ON Feb. 20, 1990, Federal Reserve Board chairman Alan Greenspan told Congress that "available indicators of near-term economic performance suggest that the weakest point [in economic activity] may have passed." He was wrong, of course. The economy entered a recession last July. That slump, despite the drop in the unemployment rate for April announced last Friday, may not be over.
As spelled out by Mr. Greenspan, the goal of the Fed's policymaking body early last year was "to restrain growth in money and aggregate demand in coming years enough to establish a clear downward tilt to the trend of inflation and inflation expectations, while avoiding a recession."
Now there is no evidence that Fed economists and officials are better than anyone else in forecasting the twists and turns in the economy. So we can't really rap the Fed chairman for being inaccurate in his forecast.
Nor have we ever heard of a top Fed official saying something like this: "What this economy needs is a good recession." Even if some Fed officials thought a recession was necessary to cure the debt binge, the growing inflation, and the other excesses of the 1980s, it would not be politic to say so. Taking the chairman at his word, however, the recession was unexpected and unsought, and perhaps deepened by the Gulf war shock on consumers.
Nonetheless, the Fed has been slow in countering this recession. It has gradually reduced interest rates, usually a quarter of a percentage point at a time. But it lagged in getting the nation's money supply - the fuel for the economy - to grow. Perhaps there was a bit of "macho" central banking present - Fed officials beating their chests and saying to themselves, "I'm tough in the battle against inflation, willing to take the heat of criticism for the national good." That's better than panicking and p umping money into the system like crazy, causing even more inflation. But there must be a middle ground.
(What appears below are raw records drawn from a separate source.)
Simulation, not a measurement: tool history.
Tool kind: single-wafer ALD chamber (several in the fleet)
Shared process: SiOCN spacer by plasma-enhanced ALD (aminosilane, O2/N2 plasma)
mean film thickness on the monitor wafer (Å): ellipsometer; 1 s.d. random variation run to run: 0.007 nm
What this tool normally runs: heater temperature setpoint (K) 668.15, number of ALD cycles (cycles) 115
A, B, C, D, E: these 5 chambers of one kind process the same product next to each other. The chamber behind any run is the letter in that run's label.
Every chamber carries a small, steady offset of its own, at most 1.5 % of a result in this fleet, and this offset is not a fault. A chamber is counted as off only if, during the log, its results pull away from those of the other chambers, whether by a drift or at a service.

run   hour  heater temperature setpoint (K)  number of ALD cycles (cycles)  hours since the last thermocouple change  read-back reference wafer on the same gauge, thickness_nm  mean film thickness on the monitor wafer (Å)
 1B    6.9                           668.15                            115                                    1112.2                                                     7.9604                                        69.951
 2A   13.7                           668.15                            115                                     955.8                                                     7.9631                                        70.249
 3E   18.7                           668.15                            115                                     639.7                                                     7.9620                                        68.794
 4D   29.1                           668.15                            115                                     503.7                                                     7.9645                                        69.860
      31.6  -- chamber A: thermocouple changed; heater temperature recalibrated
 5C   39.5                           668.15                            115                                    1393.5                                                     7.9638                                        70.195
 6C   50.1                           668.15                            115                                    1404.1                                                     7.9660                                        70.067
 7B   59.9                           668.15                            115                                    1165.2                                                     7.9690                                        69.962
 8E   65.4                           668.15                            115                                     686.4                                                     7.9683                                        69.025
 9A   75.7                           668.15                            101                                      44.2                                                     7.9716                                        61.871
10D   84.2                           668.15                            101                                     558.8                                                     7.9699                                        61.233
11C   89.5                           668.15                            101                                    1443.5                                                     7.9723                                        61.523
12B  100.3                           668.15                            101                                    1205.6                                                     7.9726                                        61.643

In any case, the Gulf war is past, and the money supply for the past three months has been growing at a good rate. Further, the Fed last week trimmed the discount rate it charges on loans to commercial banks, and these banks responded by cutting the prime interest rate they charge better customers to 8.5 percent from 9 percent. Those moves are welcome indeed. This recession already has lasted long enough to lower inflation and prompt some rethinking about the merits of overleveraging with debt.
Whether the recession will end by July, as most economists forecast, or later as some say, we wouldn't dare forecast. We hope it is sooner rather than later.